The increasing use of limited companies by portfolio landlords is opening up the opportunity for mortgage advisers to develop relationships with tax specialists, according to research from Foundation Home Loans.
Figures collected by the lender show that 62 per cent of portfolio landlords use a tax adviser, while 54 per cent of all landlords use the service.
According to Foundation director of marketing Jeff Knight, this is, “clearly an opportunity… for advisers to forge introducer relationships with tax specialists to ensure their clients have the right advice before making their next buy-to-let move.”
He adds that while portfolio landlords are more likely to use a tax adviser than not, “there is still a sizeable number who would no doubt benefit from such services, and it would ensure that a mortgage adviser is not perceived to be giving tax advice when providing their client with a mortgage recommendation – a potential risk for advisers which has been highlighted in recent years.”
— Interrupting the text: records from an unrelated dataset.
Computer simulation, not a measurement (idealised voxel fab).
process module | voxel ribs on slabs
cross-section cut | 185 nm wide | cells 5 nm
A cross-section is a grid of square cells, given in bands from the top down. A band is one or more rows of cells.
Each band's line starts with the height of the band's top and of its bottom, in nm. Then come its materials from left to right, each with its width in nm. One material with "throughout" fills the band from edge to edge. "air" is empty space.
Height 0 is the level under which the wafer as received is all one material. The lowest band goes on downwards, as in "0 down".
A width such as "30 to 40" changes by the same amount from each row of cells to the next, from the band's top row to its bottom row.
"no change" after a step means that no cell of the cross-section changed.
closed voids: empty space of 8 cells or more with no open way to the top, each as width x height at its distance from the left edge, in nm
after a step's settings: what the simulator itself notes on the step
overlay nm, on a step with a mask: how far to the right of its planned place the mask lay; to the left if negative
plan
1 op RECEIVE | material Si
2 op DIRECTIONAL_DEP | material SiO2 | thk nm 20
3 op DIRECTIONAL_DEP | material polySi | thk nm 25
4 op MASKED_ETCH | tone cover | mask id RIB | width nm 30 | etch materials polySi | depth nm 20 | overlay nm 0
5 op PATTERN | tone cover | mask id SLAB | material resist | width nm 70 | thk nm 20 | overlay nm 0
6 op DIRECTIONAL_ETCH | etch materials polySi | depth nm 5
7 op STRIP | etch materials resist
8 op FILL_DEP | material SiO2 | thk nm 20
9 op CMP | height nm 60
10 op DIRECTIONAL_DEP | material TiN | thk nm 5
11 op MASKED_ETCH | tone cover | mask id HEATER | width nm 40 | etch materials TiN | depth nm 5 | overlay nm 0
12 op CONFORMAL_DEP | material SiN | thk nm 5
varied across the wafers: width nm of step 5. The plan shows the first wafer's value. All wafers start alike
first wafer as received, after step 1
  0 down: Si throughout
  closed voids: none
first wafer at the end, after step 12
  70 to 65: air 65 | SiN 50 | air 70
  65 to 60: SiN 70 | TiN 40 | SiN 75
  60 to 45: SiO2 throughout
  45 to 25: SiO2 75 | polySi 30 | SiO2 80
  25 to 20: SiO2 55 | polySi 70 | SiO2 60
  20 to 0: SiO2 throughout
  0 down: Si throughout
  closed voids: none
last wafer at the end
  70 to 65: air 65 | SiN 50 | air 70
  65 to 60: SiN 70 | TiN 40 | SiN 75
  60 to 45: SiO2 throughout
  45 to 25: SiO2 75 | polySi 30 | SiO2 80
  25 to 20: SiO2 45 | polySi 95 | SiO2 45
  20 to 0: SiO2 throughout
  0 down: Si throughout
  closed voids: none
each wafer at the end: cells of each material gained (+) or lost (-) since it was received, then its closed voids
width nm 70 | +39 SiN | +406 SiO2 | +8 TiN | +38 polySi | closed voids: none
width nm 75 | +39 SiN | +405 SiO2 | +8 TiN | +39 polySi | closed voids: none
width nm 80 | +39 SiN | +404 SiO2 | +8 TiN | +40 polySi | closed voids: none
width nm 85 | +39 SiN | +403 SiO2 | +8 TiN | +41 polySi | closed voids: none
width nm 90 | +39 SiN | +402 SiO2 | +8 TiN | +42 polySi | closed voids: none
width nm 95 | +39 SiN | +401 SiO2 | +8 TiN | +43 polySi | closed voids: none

Further data shows that over half of all landlords intend to purchase their next BTL property through a limited company, which rises to 71 per cent for landlords who have over 11 properties.
Knight concludes: “There is no doubting that the major growth area of BTL is the use of limited company vehicles, particularly for purchases but also increasingly for remortgaging.
“More and more landlords are adding to their portfolios through a limited company in order to ensure they can secure the full tax relief on their mortgage payments which has been cut for properties held in an individual’s name.”